Leeds United 2-2 Everton: Normal For Us

I was nervous as a sixteen year old going to games, when I didn't know the unwritten rules, and I was nervous now, walking down under the station and over the river, not sure if the rules were still the same after eighteen months.

This was a great game and that helped keep the blues, and the Blues, from winning a rainy day. Elland Road was full again and that was the making of a score draw, that might have felt like an underwhelming result if we'd watched it on TV.

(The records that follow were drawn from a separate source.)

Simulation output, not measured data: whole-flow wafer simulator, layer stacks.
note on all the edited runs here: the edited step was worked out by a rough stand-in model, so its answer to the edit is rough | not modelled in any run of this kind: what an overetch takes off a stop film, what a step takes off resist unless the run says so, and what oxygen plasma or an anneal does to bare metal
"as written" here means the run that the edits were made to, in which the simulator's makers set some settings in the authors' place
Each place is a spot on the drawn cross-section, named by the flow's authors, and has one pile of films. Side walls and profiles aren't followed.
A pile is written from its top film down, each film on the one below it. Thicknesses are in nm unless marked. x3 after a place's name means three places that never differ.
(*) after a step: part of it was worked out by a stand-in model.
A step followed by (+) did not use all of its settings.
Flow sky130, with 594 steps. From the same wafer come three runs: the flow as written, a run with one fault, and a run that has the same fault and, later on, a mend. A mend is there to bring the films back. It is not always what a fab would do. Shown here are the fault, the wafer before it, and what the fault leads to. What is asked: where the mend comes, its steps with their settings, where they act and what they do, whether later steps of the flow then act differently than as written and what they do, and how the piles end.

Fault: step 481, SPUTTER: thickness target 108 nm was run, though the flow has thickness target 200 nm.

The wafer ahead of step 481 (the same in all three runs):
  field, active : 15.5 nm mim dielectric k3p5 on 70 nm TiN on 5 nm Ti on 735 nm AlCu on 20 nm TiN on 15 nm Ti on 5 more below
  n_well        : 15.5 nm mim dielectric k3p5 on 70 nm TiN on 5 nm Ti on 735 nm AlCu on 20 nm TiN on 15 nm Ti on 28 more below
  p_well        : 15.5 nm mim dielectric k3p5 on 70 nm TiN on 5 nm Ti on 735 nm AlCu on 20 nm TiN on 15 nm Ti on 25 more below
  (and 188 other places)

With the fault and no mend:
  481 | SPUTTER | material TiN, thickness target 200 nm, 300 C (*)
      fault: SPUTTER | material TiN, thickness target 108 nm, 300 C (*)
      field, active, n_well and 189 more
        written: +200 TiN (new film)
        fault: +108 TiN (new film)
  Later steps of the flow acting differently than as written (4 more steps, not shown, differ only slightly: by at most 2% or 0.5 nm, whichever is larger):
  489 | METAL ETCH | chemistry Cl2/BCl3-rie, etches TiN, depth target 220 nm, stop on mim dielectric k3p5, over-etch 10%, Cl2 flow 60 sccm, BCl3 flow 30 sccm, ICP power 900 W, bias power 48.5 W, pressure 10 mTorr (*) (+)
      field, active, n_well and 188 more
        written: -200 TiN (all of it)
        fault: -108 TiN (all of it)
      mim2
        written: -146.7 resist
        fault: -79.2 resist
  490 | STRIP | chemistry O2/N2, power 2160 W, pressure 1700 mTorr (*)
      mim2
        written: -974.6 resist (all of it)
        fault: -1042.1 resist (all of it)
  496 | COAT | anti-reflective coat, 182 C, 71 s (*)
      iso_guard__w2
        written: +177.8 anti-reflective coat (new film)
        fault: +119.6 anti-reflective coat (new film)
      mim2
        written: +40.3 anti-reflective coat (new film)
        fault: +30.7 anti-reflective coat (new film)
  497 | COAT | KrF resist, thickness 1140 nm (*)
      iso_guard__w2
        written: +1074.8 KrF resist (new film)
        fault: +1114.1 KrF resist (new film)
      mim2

A crowd makes a difference to a football match but being there makes a difference to the fans. Leeds United need this, in what could be a fairly aimless season. All the anger we couldn't dissipate after Old Trafford, because of the background knowledge that losing so heavily probably won't change anything about the overall season, found its solution against Everton. It didn't matter as much that we didn't win, because the game was an experience.

This was the Premier League as I remember it. Not the seventeen years ago version, that Mateusz Klich bridged by scoring an equaliser here, Elland Road's first home goal in the top flight since Alan Smith's penalty against Charlton. Maybe we should have chaired Klich around the pitch, too. That goal was for Leeds in relegation, but this match took me back to ascendent Leeds, the late-nineties version I grew up with, the end of George Graham's management and the start of David O'Leary's, before the babies were title challengers. I felt it as I walked to Elland Road in the rain, because of how unfamiliar that has become. I was nervous as a sixteen year old going to games, when I didn't know the unwritten rules, and I was nervous now, walking down under the station and over the river, not sure if the rules were still the same after eighteen months. The streets on Saturday weren't how they've been for a year and a half, they were packed with people and R2 buses and chants and drunks, and the new pavement liveliness took me back to the energetic thrill I got from being a kid, in the corners of rough pubs I'd never dare enter if I wasn't at the football, nursing a pint of bitter and hoping the police don't come checking ID. I didn't feel the rain then or now.

Any worries about how the crowd would adapt to all the emotions of the day, from remembering lost players and friends to crying with anger faced with a touchscreen drinks order point, was soon eased. Football crowds adapt easily. In the minutes before the players came out, Leeds fans taunted Everton with songs that, for legal reasons, I'm better not discussing. Then there was a full-throated rendition of Marching on Together as the two teams lined up, the Leeds players revelling in it, the Everton players forced into listening. Before kick-off, a list of names was read out, to stadium wide applause, paying tribute all at once to more people than anyone could do justice to, or be expected to cope with. I wonder where Eddie Gray was at that moment, and I hope he felt glad about the love as well as sad about so much loss. Then an anti-racism gesture was applauded, the game started, and 'Get into 'em, fuck 'em up' was the first in-game song of Elland Road's post-lockdown era. Within minutes, Everton were being taunted again, and the South Stand was sure a 'fat ginger bastard' in the away end was going to cry in a minute. Because all that is what football crowds do. You can't explain it, you can't really say it's a good thing, especially if you're a big-boned scouse redhead come all that way. When commentators say they've missed crowds, then correct themselves because obviously they don't miss everything about crowds, they know that honestly you can't separate it. It's hard to think of any other phenomenon encompassing so many switching sentiments, like those crowd shots of Manchester United fans when they heard about Aguero's goal, or like when Leeds fans move seamlessly through remembrance, support and piss-taking in successive breaths.